Hi
Engines, I disagree with your analysis at #26
1. The MAA found that the CAUSE of the accident was the inadvertent ejection due to displacement of the seat pan handle. Various CONTRIBUTORY factors were identified around the SPH design and use in service, also strap positions.
I honestly don't buy the MAA's analysis. Here's my stab:
1. If the shackle had worked, this would have (very probably) been an incident, with the pilot surviving. It became an accident because he died. He died because his parachute didn't deploy. It failed to do so because the drogue shackle had been disassembled and on reassembly overtightened to such a degree that it jammed. The jammed shackle was, in my view, the CAUSE. The inadvertent operation of the SPH was a CONTRIBUTORY factor.

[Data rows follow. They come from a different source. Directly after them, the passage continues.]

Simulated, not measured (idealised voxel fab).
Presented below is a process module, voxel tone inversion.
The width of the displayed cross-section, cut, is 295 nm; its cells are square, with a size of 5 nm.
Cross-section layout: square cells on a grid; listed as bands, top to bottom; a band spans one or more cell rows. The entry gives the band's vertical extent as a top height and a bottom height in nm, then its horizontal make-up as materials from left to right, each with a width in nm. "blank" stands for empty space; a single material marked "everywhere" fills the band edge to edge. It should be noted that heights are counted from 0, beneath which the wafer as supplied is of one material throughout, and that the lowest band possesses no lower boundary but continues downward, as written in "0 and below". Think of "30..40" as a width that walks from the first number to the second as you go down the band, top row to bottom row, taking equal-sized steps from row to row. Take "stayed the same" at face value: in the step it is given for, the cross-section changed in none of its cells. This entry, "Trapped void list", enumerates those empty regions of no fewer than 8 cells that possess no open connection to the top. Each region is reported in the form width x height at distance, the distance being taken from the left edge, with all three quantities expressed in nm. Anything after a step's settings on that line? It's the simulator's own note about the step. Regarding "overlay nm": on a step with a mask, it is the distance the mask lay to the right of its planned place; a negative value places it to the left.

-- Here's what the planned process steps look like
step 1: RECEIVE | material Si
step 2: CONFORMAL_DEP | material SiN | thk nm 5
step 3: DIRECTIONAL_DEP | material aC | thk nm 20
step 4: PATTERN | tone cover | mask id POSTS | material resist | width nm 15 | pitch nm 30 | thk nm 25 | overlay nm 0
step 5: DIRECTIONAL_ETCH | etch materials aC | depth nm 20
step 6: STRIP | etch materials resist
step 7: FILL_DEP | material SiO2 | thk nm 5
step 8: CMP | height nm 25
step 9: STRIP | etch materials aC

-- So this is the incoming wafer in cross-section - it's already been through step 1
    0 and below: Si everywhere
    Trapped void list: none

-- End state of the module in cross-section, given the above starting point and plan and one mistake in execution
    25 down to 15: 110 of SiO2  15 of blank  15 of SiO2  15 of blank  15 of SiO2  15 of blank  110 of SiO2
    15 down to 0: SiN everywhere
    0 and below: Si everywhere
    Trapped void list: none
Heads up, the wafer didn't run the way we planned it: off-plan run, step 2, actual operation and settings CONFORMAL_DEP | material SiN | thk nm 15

I mentioned this on the original thread.
The Service Inquiry is into the "Accident involving Hawk XX177 on 8 Nov 11"
that led to the death of Flt Lt Cunningham
The CAUSE
must be the "inadvertent ejection due to displacement of the seat pan handle"
Why? Because the same event could have happened to a member of the ground crew earlier in the timeline. He would not have been strapped in
so the shackle would have had no bearing on his death or injury. Forgive my flippancy but Flt Lt Cunningham could have landed on the Families Day bouncy castle.
I'm on your side, and all the other who agreed with your analysis, but I believe the MAA got it right.